Talent not in Games sports
Taranaki will not be welcoming home a pack of triumphant Commonwealth Games athletes but that's not a reflection of the region's sporting prowess, the sporting community says.
Taranaki was the most under-represented region in the New Zealand Commonwealth Games team - our only representative being relay swimmer Dylan Dunlop-Barrett, who now lives in Auckland.
Chief executive of Sport Taranaki Howie Tamati said the organisation was not to blame for the lack of Taranaki representation at the Games.
He said Sport Taranaki had programmes in place to support potential Olympic and Commonwealth Games athletes but as a regional sports trust, it was not core business.
"What people need to understand is we're not a high performance centre, we run a community-focused organisation.
"We don't presume to tell sports what to do, we have to be there for their invitation."
Sport Taranaki provided the opportunity for kids to aspire to an elite level, but the ball was in their court in terms of how they trained and how they performed, Tamati said.
The organisation runs the Future Champions Programme to identify and support secondary school kids in the province who showed promise and ability.
Taranaki sporting personality Steve McKean said Taranaki was strong in sports like inline hockey, surfing and surf lifesaving.
"There's certainly been success with athletes here in the province, just different sports than you see in the Commonwealth Games."
He also said Sport Taranaki had a much bigger scope than just picking out the future champions.
The onus was on the regional organisation of the individual sport in conjunction with its national parent organisation to develop the athlete and create pathways for them to become a national champion, McKean said.
"The onus is not on Sport Taranaki, we do not have the resources."
Swimming coach Sue Southgate said she believed smaller regions allowed sport to thrive because it was such an important part of provincial life.
She said Taranaki suffered from young sporting talent moving away to the bigger centres for university.
But long distance swimmer Charlotte Webby was proof it was possible to study extramurally and train at an elite level, Southgate said.
If an athlete had the dream and a coach behind them who they trusted, there was no reason they couldn't reach elite level living in Taranaki. "It's talent and a willingness to do the work."

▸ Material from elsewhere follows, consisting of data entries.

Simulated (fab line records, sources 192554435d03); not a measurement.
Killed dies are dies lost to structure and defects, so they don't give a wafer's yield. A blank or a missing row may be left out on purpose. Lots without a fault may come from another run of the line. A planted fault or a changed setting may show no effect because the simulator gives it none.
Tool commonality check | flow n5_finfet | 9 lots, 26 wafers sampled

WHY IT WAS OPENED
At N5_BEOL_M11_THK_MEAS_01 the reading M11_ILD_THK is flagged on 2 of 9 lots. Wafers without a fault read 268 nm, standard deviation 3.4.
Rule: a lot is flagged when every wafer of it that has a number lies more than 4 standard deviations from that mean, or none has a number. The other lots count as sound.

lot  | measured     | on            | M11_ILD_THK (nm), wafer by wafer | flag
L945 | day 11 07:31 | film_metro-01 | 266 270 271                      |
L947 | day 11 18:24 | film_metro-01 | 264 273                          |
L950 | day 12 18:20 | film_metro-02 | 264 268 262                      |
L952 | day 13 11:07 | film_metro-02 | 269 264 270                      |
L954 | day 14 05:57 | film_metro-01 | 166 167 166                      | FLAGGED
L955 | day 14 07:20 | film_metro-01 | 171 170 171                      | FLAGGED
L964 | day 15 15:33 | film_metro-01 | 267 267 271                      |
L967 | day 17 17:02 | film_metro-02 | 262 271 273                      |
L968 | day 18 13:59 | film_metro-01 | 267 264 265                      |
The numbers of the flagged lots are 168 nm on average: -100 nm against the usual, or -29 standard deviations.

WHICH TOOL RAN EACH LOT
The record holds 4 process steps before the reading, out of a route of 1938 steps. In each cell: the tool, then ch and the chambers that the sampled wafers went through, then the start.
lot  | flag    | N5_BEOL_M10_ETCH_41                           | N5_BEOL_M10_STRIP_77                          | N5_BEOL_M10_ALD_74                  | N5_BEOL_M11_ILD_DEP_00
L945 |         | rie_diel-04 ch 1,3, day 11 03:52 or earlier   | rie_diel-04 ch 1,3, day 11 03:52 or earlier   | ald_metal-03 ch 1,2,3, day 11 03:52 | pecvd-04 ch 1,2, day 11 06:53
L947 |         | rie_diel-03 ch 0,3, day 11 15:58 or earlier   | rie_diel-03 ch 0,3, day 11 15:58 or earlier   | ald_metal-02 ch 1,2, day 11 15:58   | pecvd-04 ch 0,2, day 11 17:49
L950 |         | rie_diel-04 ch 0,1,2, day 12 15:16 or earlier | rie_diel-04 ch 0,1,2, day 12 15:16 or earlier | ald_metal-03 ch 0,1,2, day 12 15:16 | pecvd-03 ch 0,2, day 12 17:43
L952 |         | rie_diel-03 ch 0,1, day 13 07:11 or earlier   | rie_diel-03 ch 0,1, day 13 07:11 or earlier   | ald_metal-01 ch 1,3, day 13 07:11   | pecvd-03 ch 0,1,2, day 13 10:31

Kelvin Wackrow, who has been involved in athletics in Taranaki since 1953 and is a life member of Taranaki Athletics, said running was suffering from a combination of kids being more sedentary and people being too busy to coach.
He still does some athletics coaching but worries about the lack of new coaches coming through.
"I'm 77 and if I fall over tomorrow, who's going to take those kids on?"
Wackrow said it wasn't a problem Sport Taranaki could fix.
"It's just the way of living at present."